Backstory: Rose Bowl's brassy Trojan general
Floating in blue southern California sky, the MetLife blimp seems to be held aloft by the hot air of mass bedlam below. Inside packed Los Angeles Coliseum, two crosstown rival football teams clash - and the crowd reacts as if the future of the free world is at stake.
Amid earsplitting sound where neither conversation nor one's own thoughts can be heard, a lone figure gestures animatedly toward the stands from a stepladder on the sidelines. He rolls his arms, lassos the air, stomps his feet. He shakes his fingers, shimmies his shoulders, pumps his fists. He bleats, barks, and snarls - apparent commands lost in the tumult. "Do NOT allow so much as a nanosecond of peace or quiet in this stadium," his cries and actions seem to say.
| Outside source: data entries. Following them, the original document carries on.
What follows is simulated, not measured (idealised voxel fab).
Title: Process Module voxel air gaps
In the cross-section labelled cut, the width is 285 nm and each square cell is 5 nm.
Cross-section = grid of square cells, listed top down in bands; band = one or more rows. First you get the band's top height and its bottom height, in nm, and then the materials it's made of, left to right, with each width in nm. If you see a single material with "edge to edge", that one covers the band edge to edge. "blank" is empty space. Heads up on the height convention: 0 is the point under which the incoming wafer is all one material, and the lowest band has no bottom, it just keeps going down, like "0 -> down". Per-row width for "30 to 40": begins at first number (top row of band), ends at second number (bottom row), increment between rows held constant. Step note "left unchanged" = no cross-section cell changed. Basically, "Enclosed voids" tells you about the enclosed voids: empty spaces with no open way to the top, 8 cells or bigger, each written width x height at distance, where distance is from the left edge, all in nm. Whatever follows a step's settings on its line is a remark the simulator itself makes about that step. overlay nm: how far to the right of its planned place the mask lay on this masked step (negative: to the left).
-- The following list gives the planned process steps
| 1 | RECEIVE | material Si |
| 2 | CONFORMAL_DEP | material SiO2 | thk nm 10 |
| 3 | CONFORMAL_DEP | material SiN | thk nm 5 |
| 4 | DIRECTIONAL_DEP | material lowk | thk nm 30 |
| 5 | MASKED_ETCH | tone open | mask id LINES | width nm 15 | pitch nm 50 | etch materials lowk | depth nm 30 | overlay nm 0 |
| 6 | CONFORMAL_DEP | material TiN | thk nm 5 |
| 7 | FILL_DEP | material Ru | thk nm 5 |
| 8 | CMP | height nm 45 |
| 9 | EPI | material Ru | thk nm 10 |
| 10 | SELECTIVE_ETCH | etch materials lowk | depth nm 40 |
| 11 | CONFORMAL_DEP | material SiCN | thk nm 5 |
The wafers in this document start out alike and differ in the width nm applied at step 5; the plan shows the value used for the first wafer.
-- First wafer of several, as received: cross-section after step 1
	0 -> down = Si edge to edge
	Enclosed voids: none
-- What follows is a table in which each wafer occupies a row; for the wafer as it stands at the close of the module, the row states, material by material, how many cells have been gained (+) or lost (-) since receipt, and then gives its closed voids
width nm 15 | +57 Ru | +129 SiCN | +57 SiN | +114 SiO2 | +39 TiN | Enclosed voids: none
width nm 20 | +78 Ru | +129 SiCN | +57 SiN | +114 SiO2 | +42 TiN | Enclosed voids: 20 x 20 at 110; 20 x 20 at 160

He is Art Bartner, and he is standing in front of the University of Southern California Trojan marching band. His carefully cultivated überconductor routine - part drill-sergeant, part mime - is the engine for one of the biggest success stories in the history of college marching bands. As he'll demonstrate on national TV Jan. 4 - when his school battles for the national championship vs. Texas in the Rose Bowl - the arm-flailing and dragon persona are all about personal excellence and school spirit. By most accounts he has achieved both in 35 years at USC - teaching students the meaning of passion and self-discipline through music, marching, and having a ball.
"Art Bartner is unquestionably one of the great elder statesmen of the American college marching band," says Mark Spede, chair of the College Band Directors National Association. He says Dr. Bartner has developed a high-energy, high-stepping style known for its free-wheeling creativity, swaying horns, versatility, and surprises. Other bands, he says, are usually bestknown for a particular style - military precision at Texas, Ohio State, or Michigan for instance, the show-style of many southern university bands, or the iconoclasm of Yale or Stanford. Bartner's Trojans do it all.
Bartner will perform on the sidelines and on field in the Rose Bowl.